It seems likely that Intel will back track and create a hybid 32-64 processor like AMD.
Newbie 64-bit question (Score:2)
For a decimal example, multiply 123,456 by 2 to get 246,912. Imagine your old number system was limited to max. 999. With the new system (max. 999,999) you've effectively multiplied 123*2 = 246 and 456 * 2 = 912 by a single instruction. Of course you'll have to separate the resulting numbers at the end, but you might get improvements if you do multiple instructions in succession.
Re:Newbie 64-bit question (Score:3, Informative)
It's usually not worth doing this if there's no SIMD hardware support, because the time wasted loading your values and then separating them isn't compensated by the gain in speed. Of course there are special cases (like when dealing with bit strings) where this is used by definition (and will be an improvement).
Re:Newbie 64-bit question (Score:3, Informative)
Besides, 64 bit operations are higher latency than 32 bit operations, and the cost of all of the shifting and masking to separate the results would be very high. It would be much faster to just do two separate 32 bit operations.
SIMD is a different story since the hardware assembles and reassembled the operands, and executes them on separate executions units.
Re:Newbie 64-bit question (Score:1)
Is this actually true of the x86-64 instruction set? It would strike me as a very poor design if simple operations (add/sub/bitwise) took more than a single cycle, otherwise having 64 bit words would be rather pointless as you could do 64 bit operations just as fast in 32 bit. The only advantage would be larger register space.
I can't actually find any documentation of instruction timings on AMD's site or x86-64.org. I would guess that most instructions take the same time in 64 bit as 32 bit. The exceptions would be things like multiply/divide etc.

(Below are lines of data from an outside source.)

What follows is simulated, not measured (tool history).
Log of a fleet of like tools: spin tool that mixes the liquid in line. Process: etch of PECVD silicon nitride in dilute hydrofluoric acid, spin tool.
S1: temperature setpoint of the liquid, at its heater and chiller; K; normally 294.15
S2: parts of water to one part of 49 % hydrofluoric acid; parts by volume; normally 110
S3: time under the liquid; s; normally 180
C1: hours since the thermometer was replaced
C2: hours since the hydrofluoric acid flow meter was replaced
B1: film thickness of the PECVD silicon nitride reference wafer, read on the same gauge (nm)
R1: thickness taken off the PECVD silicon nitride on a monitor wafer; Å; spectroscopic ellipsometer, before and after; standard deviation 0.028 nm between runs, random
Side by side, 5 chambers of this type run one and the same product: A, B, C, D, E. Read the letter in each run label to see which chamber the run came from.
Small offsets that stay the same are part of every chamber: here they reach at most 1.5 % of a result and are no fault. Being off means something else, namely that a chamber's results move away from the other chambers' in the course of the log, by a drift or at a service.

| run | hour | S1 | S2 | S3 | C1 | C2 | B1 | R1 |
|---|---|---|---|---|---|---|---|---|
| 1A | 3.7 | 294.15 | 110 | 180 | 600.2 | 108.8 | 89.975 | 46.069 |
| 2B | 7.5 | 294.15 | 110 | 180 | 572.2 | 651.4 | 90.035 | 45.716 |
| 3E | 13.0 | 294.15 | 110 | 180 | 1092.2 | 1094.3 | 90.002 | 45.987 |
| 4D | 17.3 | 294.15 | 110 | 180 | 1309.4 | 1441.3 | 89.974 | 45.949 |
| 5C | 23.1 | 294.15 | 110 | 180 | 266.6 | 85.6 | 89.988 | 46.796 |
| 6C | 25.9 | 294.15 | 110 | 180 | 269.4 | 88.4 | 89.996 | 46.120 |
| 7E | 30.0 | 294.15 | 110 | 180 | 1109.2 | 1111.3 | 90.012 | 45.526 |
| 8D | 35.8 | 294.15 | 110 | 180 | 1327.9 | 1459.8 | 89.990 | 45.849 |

Re:Newbie 64-bit question (Score:1)
Doing SIMD without SIMD hardware is possible (Score:2, Interesting)
Multiplication is a bad example, but it is possible to multiply several numbers at the same time by one or more coefficients. This usually isn't worth it unless the numbers are very small compared to the word size - e.g 4 bits vs 32 bits.
However - there are a lot of operations which can be dramatically improved by packing data without any extra SIMD hardware. For example, you can perform some tricks with bit shifting to do pixel masking 32 bits (or 64!) at a time. You can do addition/subtraction trivially with the only thing to watch out for being the carry.
Whether it's worth it is a case-by-case decision. Sometimes the packing/unpacking/carry correction takes longer than the performance gain.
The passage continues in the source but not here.